I’d been following Jack’s work for years by then, and I’d collected dozens of editions, so I thought I understood what he was doing. But standing there, looking at those images applied to philosophical and economic ideas about the future of money, value, and sovereignty, something landed differently. Not art commenting on ideas — art that was the ideas, indistinguishable from the thinking itself. Few artists are examining these questions from inside the system itself. Jack does. He’s been doing it since the beginning, through every project, in every medium he’s touched. And the longer you follow the work, the more coherent that thread becomes.

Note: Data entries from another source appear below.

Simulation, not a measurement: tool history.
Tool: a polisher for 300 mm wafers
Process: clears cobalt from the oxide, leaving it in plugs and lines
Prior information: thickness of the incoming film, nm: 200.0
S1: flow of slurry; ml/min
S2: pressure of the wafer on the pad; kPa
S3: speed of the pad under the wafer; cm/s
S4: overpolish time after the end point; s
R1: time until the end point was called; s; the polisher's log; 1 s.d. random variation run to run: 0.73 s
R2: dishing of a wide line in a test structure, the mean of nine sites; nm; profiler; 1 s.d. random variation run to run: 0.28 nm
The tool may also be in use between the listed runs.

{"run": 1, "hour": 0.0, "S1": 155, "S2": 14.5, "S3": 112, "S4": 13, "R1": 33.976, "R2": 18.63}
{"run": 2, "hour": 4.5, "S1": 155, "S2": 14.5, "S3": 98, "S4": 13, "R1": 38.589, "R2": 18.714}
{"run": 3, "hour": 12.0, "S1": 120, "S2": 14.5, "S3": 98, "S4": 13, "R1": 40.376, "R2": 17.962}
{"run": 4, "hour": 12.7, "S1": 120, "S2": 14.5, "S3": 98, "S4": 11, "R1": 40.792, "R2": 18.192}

Looking at it from a broader perspective, you could say that money and value sit at the center of almost everything humans do. Seven-year-olds on Instagram reels already say their dream is money. We organize our entire lives around value, what we earn, what we hold, and what we aspire to. Jack doesn’t just comment on that. He builds systems that make you actively experience it, question it, and make decisions that affect your personal stake in it. That realization led Ambar and me to London, where we met Jack for the first time, together with Alistair Walker from Asprey Studio in Mayfair. We wanted to understand a project called Work, Jack's first physical sculpture, cast in pure silver. We left having acquired it.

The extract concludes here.